Carbon Relay’s team of data scientists and engineers started chipping away at the problem four years ago. At the time, Carbon Relay was operating as an AI-focused research and development lab, but Provo made the strategic decision to shift into stealth mode while the company focused on commercializing a datacenter solution.
Carbon Relay offers two products: Optimize and Predict.
The former creates a “digital twin” of the datacenter in just 48 hours, fully simulating the environment to spec. It’s a largely automatic process — customers need only upload blueprints and an electrical layout of the datacenter. Then Carbon Relay’s AI agents get to work, factoring in hundreds of decisions across 40 variables and tapping deep reinforcement learning (an AI training technique that uses a system of rewards to drive agents toward specific goals) to produce both short- and long-term efficiency gains and cost savings.
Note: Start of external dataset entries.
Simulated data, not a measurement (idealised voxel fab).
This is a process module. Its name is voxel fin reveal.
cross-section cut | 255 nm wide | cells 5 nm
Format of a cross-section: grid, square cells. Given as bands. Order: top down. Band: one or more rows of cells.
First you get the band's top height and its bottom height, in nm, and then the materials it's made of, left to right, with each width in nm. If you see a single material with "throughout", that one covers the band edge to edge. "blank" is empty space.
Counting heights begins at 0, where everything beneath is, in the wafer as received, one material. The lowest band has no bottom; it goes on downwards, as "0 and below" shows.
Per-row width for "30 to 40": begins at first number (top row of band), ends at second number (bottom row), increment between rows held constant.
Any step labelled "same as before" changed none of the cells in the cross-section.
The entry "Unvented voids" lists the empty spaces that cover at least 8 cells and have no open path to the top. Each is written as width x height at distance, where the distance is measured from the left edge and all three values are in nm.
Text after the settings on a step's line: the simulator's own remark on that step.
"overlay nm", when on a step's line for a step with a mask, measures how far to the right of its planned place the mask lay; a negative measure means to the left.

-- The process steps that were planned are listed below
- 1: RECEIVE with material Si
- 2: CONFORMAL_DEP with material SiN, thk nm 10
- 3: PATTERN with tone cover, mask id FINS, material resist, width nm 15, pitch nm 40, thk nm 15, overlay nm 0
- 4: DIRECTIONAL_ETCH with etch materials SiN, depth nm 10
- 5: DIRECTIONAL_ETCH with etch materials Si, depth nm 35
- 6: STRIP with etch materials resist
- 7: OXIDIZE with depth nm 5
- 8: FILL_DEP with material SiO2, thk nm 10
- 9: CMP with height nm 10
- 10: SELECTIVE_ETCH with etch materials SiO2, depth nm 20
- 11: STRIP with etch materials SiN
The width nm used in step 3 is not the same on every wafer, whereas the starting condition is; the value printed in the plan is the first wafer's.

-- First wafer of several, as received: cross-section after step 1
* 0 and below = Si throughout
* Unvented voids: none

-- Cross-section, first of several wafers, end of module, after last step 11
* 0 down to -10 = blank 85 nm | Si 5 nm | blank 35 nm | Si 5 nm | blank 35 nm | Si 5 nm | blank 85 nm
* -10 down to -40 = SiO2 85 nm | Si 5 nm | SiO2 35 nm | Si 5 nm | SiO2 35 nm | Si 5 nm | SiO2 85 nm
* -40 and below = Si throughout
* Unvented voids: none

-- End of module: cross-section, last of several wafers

Predict, meanwhile, leverages historical temperature, power level, and airflow rate data to orient its models for power usage effectiveness (a ratio describing how much energy is used by the computing equipment in contrast to cooling and other overhead) and to forecast sensor readings for the next hour, day, or week.
It’s a lot like how other companies are using AI to manage datacenter cooling controls. In a blog post in August, Google said it had turned over management of cooling controls to a recommender system it developed with DeepMind, its U.K.-based AI research subsidiary. The cloud-hosted AI grabs data from the thousands of sensors in the datacenter and feeds it into a deep neural network, which takes into account energy consumption and safety constraints before deciding on a course of action.
Provo claims that Carbon Relay’s platform can achieve energy cost savings 5 times higher than those available with traditional products. And he says that with Optimize most customers begin to see efficiency gains within a week of implementing the system’s recommendations, which takes an average of 12 weeks.
“Each datacenter is unique and enormously complex, requiring its own approach to managing energy use over time. The Carbon Relay team is comprised of people who are passionate about creating a solution that will adapt to the needs of every large datacenter, creating a tangible and rapid impact on the way these organizations do business. It’s an exciting time to bring Carbon Relay’s solutions to a broader range of enterprises.”